State the missing numbers:—
| 8 = .... 4s | 12 = .... 6s | 9 = .... 9s |
| 8 = .... 2s | 12 = .... 4s | 9 = .... 3s |
| 8 = .... 1s | 12 = .... 3s | 9 = .... 1s |
| 8 = .... 1⁄2s | 12 = .... 2s | 9 = .... 1⁄3s |
| 8 = .... 1⁄4s | 12 = .... 1s | 9 = .... 1⁄9s |
| 8 = .... 1⁄8s | 12 = .... 1⁄2s | |
| 12 = .... 1⁄3s | ||
| 12 = .... 1⁄4s |
| 16 ÷ 16 = | 9 ÷ 9 = | 10 ÷ 10 = | 12 ÷ 6 = |
| 16 ÷ 8 = | 9 ÷ 3 = | 10 ÷ 5 = | 12 ÷ 4 = |
| 16 ÷ 4 = | 9 ÷ 1 = | 10 ÷ 1 = | 12 ÷ 3 = |
| 16 ÷ 2 = | 9 ÷ 1⁄3 = | 10 ÷ 1⁄5 = | 12 ÷ 2 = |
| 16 ÷ 1 = | 9 ÷ 1⁄9 = | 10 ÷ 1⁄10 = | 12 ÷ 1 = |
| 16 ÷ 1⁄2 = | 12 ÷ 1⁄2 = | ||
| 16 ÷ 1⁄4 = | 12 ÷ 1⁄3 = | ||
| 16 ÷ 1⁄8 = | 12 ÷ 1⁄4 = | ||
| 12 ÷ 1⁄6 = |
(8) '% of' means 'hundredths times.'—In the case of percentage a series of bonds like the following should be formed:—
| 5 | percent | of | = .05 times | |
| 20 | " " | " | = .20 " | |
| 6 | " " | " | = .06 " | |
| 25 | % | " | = .25 × | |
| 12 | % | " | = .12 × | |
| 3 | % | " | = .03 × |
Four five-minute drills on such connections between 'x percent of' and 'its decimal equivalent times' are worth an hour's study of verbal definitions of the meaning of percent as per hundred or the like. The only use of the study of such definitions is to facilitate the later formation of the bonds, and, with all save the brighter pupils, the bonds are more needed for an understanding of the definitions than the definitions are needed for the formation of the bonds.

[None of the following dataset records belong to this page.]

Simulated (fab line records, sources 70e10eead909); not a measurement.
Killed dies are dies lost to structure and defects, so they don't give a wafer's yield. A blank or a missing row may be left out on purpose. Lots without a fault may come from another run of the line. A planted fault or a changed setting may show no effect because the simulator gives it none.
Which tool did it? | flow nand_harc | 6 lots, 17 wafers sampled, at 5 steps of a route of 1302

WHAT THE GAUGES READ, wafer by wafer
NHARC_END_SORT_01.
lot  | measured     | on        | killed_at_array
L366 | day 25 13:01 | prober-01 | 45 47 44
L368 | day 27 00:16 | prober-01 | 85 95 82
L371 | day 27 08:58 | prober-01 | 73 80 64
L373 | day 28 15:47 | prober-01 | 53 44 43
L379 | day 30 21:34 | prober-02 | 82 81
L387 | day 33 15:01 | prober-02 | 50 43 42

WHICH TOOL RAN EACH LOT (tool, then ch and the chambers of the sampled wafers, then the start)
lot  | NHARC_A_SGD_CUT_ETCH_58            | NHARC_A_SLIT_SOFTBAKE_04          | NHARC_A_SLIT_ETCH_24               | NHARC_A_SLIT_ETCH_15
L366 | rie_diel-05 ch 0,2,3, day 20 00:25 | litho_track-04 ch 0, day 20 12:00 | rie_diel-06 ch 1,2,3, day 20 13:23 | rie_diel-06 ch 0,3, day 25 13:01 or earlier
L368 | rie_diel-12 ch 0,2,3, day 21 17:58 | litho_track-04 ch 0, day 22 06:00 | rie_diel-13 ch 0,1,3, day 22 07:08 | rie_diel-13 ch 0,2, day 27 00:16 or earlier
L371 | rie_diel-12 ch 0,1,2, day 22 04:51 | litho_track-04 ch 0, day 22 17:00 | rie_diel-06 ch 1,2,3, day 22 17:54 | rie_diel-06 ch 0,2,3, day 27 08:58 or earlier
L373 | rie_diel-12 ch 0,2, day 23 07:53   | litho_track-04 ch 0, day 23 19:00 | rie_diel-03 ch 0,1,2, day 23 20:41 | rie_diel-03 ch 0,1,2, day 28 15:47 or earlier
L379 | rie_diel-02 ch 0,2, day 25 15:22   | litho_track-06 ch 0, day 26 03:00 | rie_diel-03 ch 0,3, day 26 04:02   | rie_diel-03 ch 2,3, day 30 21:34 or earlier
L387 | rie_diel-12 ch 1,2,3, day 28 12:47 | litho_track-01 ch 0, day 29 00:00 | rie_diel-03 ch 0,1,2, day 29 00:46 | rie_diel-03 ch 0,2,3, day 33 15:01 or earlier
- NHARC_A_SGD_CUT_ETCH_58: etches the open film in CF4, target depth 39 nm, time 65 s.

(9) Habits of verifying results.—Bonds should early be formed between certain manipulations of numbers and certain means of checking, or verifying the correctness of, the manipulation in question. The additions to 9 + 9 and the subtractions to 18 − 9 should be verified by objective addition and subtraction and counting until the pupil has sure command; the multiplications to 9 × 9 should be verified by objective multiplication and counting of the result (in piles of tens and a pile of ones) eight or ten times,[4] and by addition eight or ten times;[4] the divisions to 81 ÷ 9 should be verified by multiplication and occasionally objectively until the pupil has sure command; column addition should be checked by adding the columns separately and adding the sums so obtained, and by making two shorter tasks of the given task and adding the two sums; 'short' multiplication should be verified eight or ten times by addition; 'long' multiplication should be checked by reversing multiplier and multiplicand and in other ways; 'short' and 'long' division should be verified by multiplication.
These habits of testing an obtained result are of threefold value. They enable the pupil to find his own errors, and to maintain a standard of accuracy by himself. They give him a sense of the relations of the processes and the reasons why the right ways of adding, subtracting, multiplying, and dividing are right, such as only the very bright pupils can get from verbal explanations. They put his acquisition of a certain power, say multiplication, to a real and intelligible use, in checking the results of his practice of a new power, and so instill a respect for arithmetical power and skill in general. The time spent in such verification produces these results at little cost; for the practice in adding to verify multiplications, in multiplying to verify divisions, and the like is nearly as good for general drill and review of the addition and multiplication themselves as practice devised for that special purpose.
Early work in adding, subtracting, and reducing fractions should be verified by objective aids in the shape of lines and areas divided in suitable fractional parts. Early work with decimal fractions should be verified by the use of the equivalent common fractions for .25, .75, .125, .375, and the like. Multiplication and division with fractions, both common and decimal, should in the early stages be verified by objective aids. The placing of the decimal point in multiplication and division with decimal fractions should be verified by such exercises as:—
|
20 1.23 ) 24.60 246 | It cannot be 200; for 200 × 1.23 is much more than 24.6. It cannot be 2; for 2 × 1.23 is much less than 24.6. |